I'm about to go from "part time" working in a very busy Primary School office as a Business Manager (although always end up doing full time hours over 4 long days) to accepting a full time Procurement Officer post in a Council, working 3 days from home and 2 days in the office.
I'm leaving a very lovely school with a great boss as I'm doing 37 hours yet being paid only 32hrs plus doing far more "free hours" each week or on my day off, weekends and evenings. I'm doing anything from 40-57hrs a week yet never get paid for the additional hours. I'm not slow/inadequate, it's just the school has not had many processes/policies looked at for years if at all, so there's loads to implement and skeletal office staff and no budget to recruit more. Yes, I will miss out on working Term Time plus 2 weeks (although end up working on/off every holiday whilst off) as my new role will only give me 25 days hols but I can buy more after probationary.

I'm wondering if the full time working ie getting up every morning will be more tiring or if, working from home 3 days a week in a quiet relaxed home, will offset this and overall, will be far less knackering despite actually working every day for a min 7hrs. Also, I'm wondering how anyone learns a job when the team are all working 3 days each week from home.

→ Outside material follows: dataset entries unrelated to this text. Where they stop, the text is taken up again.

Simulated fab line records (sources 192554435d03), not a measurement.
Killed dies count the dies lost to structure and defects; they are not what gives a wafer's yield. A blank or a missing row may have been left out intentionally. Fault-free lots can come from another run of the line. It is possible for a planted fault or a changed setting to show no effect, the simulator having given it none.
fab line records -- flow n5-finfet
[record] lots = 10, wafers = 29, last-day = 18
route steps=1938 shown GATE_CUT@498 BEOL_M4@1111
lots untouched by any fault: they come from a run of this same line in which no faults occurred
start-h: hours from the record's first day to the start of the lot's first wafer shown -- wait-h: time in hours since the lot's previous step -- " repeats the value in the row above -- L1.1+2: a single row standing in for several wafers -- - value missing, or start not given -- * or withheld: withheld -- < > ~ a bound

Has anyone done a similar transition? I'm 49yrs so no Spring chicken and scared of the change - although I will be doubling my salary hence me deciding I'm working loads of additional hours and not getting paid it, nor really having a part-time life so I might as well get paid to.

OP posts:
Aprilx · 19/01/2023 07:17

I cannot see why a 49 year old would have any trouble working five days a week, most do don’t they? I am 52 by the way and I don’t currently work five days a week but i did until quite recently and definitely am capable of it.

That said, yes WFH will take less out of you as you can get up later and don’t have to contend with what can sometimes be a stressful commute.

When I started my PT job last year, it was a requirement to come into the office every day for the first month whilst learning the ropes, after that it was possible to WFH some days. My husband does contract work and since 2020 he has started a couple of jobs that were completely remote. He is very experienced though and only had to learn that organisations particular processes way of doing things rather than actually learning a new skill from scratch. I can only imagine that must be difficult for new entrants to the workforce.